Add ByteString version of Attoparsec

author: Mateusz Kowalczyk <fuuzetsu@fuuzetsu.co.uk> 2013-07-09 14:11:22 +0100
committer: Austin Seipp <austin@well-typed.com> 2014-01-12 14:48:35 -0600
commit: c1228df0339d041b455bb993786a9ed6322c5e01 (patch)
tree: 6d42c42934820868fa931919bcdd9f45b228c222 /vendor/attoparsec-0.10.4.0/Data/Attoparsec/ByteString.hs
parent: a2f3551c276cc77d3c93f048b77cab96a5e648ed (diff)

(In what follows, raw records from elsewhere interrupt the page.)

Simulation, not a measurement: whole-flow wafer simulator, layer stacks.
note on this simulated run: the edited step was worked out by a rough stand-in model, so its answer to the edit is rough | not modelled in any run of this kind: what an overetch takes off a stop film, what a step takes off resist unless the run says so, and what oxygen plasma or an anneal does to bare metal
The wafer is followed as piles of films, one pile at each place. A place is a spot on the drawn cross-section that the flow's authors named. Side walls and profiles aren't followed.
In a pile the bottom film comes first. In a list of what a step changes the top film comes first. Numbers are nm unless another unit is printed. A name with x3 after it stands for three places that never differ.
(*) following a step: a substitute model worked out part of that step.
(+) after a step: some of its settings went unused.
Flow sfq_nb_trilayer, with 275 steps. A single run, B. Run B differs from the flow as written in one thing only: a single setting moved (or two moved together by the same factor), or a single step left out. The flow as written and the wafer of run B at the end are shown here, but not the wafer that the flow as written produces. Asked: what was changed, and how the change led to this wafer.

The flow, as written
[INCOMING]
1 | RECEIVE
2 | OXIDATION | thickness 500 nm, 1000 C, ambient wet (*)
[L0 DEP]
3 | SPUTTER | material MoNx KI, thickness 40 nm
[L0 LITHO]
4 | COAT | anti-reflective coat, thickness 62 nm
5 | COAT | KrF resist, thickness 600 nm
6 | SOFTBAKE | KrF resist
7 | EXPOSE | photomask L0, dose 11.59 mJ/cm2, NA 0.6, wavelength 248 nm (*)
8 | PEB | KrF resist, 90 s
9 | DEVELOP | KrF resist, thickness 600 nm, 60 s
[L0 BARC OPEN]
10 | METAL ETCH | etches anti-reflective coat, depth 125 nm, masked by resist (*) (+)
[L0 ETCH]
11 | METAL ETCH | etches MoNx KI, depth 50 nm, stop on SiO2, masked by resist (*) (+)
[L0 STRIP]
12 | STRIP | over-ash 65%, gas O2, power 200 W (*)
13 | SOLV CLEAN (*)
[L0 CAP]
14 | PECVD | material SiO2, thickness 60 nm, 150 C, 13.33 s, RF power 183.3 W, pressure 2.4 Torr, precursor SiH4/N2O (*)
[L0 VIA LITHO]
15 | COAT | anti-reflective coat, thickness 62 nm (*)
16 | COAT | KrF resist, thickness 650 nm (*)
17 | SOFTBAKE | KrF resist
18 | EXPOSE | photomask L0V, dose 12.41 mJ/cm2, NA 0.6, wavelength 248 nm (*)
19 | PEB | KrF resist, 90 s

1 files changed, 205 insertions, 0 deletions
diff --git a/vendor/attoparsec-0.10.4.0/Data/Attoparsec/ByteString.hs b/vendor/attoparsec-0.10.4.0/Data/Attoparsec/ByteString.hs
new file mode 100644
index 00000000..d2f3761c
--- /dev/null
+++ b/vendor/attoparsec-0.10.4.0/Data/Attoparsec/ByteString.hs
@@ -0,0 +1,205 @@
+-- |
+-- Module      :  Data.Attoparsec.ByteString
+-- Copyright   :  Bryan O'Sullivan 2007-2011
+-- License     :  BSD3
+--
+-- Maintainer  :  bos@serpentine.com
+-- Stability   :  experimental
+-- Portability :  unknown
+--
+-- Simple, efficient combinator parsing for 'B.ByteString' strings,
+-- loosely based on the Parsec library.
+
+module Data.Attoparsec.ByteString
+    (
+    -- * Differences from Parsec
+    -- $parsec
+
+    -- * Incremental input
+    -- $incremental
+
+    -- * Performance considerations
+    -- $performance
+
+    -- * Parser types
+      I.Parser
+    , Result
+    , T.IResult(..)
+    , I.compareResults
+
+    -- * Running parsers
+    , parse
+    , feed
+    , I.parseOnly
+    , parseWith
+    , parseTest
+
+    -- ** Result conversion
+    , maybeResult
+    , eitherResult
+
+    -- * Combinators
+    , (I.<?>)
+    , I.try
+    , module Data.Attoparsec.Combinator
+
+    -- * Parsing individual bytes
+    , I.word8
+    , I.anyWord8
+    , I.notWord8
+    , I.peekWord8
+    , I.satisfy
+    , I.satisfyWith
+    , I.skip
+
+    -- ** Byte classes
+    , I.inClass
+    , I.notInClass
+
+    -- * Efficient string handling
+    , I.string
+    , I.skipWhile
+    , I.take
+    , I.scan
+    , I.takeWhile
+    , I.takeWhile1
+    , I.takeTill
+
+    -- ** Consume all remaining input
+    , I.takeByteString
+    , I.takeLazyByteString
+
+    -- * State observation and manipulation functions
+    , I.endOfInput
+    , I.atEnd
+    ) where
+
+import Data.Attoparsec.Combinator
+import qualified Data.Attoparsec.ByteString.Internal as I
+import qualified Data.Attoparsec.Internal as I
+import qualified Data.ByteString as B
+import Data.Attoparsec.ByteString.Internal (Result, parse)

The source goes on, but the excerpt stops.